On Sunday, I was cranky. I thought I'd had enough of Kevin and needed a break from him. But I was cranky with Andy, too. So maybe I needed a break from the whole family. I went to my volleyball game in the evening and continued to be cranky. I was very excited to be there and playing but it wasn't a very taxing game and afterward I was in an even worse mood. On the way home, it hit me... what made me cranky before I was a mother can still make me cranky now that I'm a mother and it's not related to being a mother!
When I don't exercise, I can get in a really foul mood. It's the kind of mood that nothing can cheer up - not chocolate cake, not a really funny joke, not time alone. Nothing makes me feel better except to exercise. And I don't mean that I need to take a walk or follow Kevin around the house a few extra times in a day. I need to really work hard and fill my muscles with lactic acid. Granted, it doesn't take much to do that these days as I haven't been exercising regularly :-)

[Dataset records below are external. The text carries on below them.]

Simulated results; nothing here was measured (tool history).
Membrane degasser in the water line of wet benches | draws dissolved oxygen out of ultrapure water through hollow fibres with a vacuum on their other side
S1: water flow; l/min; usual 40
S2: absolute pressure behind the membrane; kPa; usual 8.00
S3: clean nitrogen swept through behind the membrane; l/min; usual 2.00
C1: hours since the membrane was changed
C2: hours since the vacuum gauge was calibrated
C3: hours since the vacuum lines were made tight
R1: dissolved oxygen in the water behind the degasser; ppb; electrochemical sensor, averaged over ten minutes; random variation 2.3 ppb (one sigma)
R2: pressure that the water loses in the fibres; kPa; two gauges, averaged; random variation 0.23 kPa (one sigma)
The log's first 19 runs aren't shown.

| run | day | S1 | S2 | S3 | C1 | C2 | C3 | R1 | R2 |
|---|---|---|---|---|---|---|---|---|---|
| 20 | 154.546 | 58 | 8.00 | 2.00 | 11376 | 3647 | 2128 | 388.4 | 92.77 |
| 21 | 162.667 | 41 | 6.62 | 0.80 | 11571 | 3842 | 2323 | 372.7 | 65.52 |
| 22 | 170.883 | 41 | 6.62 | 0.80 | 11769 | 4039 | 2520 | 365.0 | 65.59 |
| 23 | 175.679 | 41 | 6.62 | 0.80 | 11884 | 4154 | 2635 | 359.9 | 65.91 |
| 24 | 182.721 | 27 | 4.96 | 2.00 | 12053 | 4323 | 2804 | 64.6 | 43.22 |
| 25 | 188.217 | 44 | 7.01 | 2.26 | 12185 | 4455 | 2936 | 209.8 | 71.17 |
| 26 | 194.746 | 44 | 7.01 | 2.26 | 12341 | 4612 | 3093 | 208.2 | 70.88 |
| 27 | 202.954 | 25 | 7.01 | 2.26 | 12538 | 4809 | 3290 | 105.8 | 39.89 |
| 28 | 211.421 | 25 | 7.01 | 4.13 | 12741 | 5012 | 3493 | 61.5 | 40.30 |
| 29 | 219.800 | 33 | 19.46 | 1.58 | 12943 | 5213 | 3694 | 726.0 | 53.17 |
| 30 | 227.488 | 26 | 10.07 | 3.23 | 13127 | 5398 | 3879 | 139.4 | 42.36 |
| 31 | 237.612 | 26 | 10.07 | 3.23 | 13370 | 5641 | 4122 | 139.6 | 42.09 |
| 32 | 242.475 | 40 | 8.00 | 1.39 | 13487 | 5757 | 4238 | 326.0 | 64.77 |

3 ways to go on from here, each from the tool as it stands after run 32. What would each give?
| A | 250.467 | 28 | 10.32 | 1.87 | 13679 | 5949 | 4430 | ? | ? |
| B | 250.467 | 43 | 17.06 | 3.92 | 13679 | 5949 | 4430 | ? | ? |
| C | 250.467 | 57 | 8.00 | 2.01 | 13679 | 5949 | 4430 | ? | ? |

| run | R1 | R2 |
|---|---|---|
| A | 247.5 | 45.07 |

Sunday evening on my way home from volleyball, I knew that I couldn't go home and be in a good mood. I couldn't imagine facing Andy and Kevin and any of our usual antics with any sort of cheer in my attitude. So I pulled into the elementary school down the street, parked at the end of the dark lot, stepped out into the brisk air and started to run. I ran laps around the parking lot. It felt like heaven. I had to stop and walk a few times, but as soon as I caught my breath, I started to run again. My legs and arms pumped, my heart pumped, and all kinds of good chemicals were spreading their way into my brain. I smiled. And it was a lasting smile, not the kind that I can force onto my face while gritting my teeth behind it. I was joyous.